11. It may sometimes come as a great comfort to us that the Lord knows the godly when they do not know themselves. I have heard some of God’s people speak as though this were not possible, but I boldly assert it from my own observation of hundreds of those who truly love the Lord. We may sometimes be so beset with temptations, and our spirit may so sink within us, that we may have to stand in doubt concerning our own salvation, and say, “Am I really the Lord’s, or am I not?” There are times when we have to hear the question from our own conscience; and why should we not hear it from our own conscience, since Peter heard it from his Master’s own lips, “Simon, son of Jonas, do you love me?” I would like to say to you, with the poet Cowper, —

    Come, then, — a still small whisper in your ear, —
    He has no hope who never had a fear
    And he who never doubted of his state,
    He may, perhaps, — perhaps he may — too late.

It is not a bad thing to go and search to the very foundations to see whether there is peace between God and your soul or not. Some of the best of the Lord’s servants have had to go through the valley of the shadow of death, where the voice of the evil spirit has been louder in their ears than the whisper of their own faith, and they have had to stand still in utter bewilderment. They could not get their sword out of its sheath; or if they could, they were unable to use it, for it seemed as if the enemy could not be touched by their sword. The only weapon they could handle was the weapon of All-Prayer, as they cried out in their anguish, “My God, my God, why have you forsaken me?” Now remember, when you do not know yourself to be godly, God knows you. Here is the comfort for our hearts, “The Lord knows the godly.” He knows both them and their way, but the way of the ungodly shall perish.

12. Just as this is true about the godly, so it is most solemnly certain concerning the ungodly. The Lord knows the unjust, that is to say, despite their loud pretensions of piety, the Lord knows that they are really ungodly. They have joined the church, they wear the name of Christian, they are even honoured among Christian men; but the Lord knows the unjust, no garb of religion can conceal their wickedness, no form of pious speech can hide the insincerity of their hearts. Oh, should there be any such here, may this flash of light go right through them! The Lord knows the unjust, whatever they may pretend to be.

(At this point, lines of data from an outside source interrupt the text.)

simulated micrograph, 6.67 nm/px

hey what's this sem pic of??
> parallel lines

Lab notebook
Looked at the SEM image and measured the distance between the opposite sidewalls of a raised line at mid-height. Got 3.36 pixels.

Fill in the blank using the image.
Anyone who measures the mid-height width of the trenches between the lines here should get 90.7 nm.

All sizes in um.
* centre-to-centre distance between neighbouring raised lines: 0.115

13. He knows them also notwithstanding their great possessions. “I have seen the wicked in great power, and spreading himself like a green bay tree”; and many a hollow profession has been gilded over with riches, and because the man was well-to-do they thought that he must be doing well, — two very different things, however. But God can read us through and through. If we climbed to a throne, he would discern the state of our heart even there; and if we had the acclamations of a nation for our devotion and piety, he would discover us even then, for all things are naked and open to the eyes of him with whom we have to deal. Let this not be forgotten by any one of us, let us not try to deceive the Lord, but let everything be open and above-board before him. There should be in us all the strictest truthfulness; I am afraid that there is a tinge of hypocrisy even in the most gracious. May God take it away from us, and let us walk in the light as he is in the light, while the blood of Jesus Christ his Son still cleanses us from all sin, for we shall still need it!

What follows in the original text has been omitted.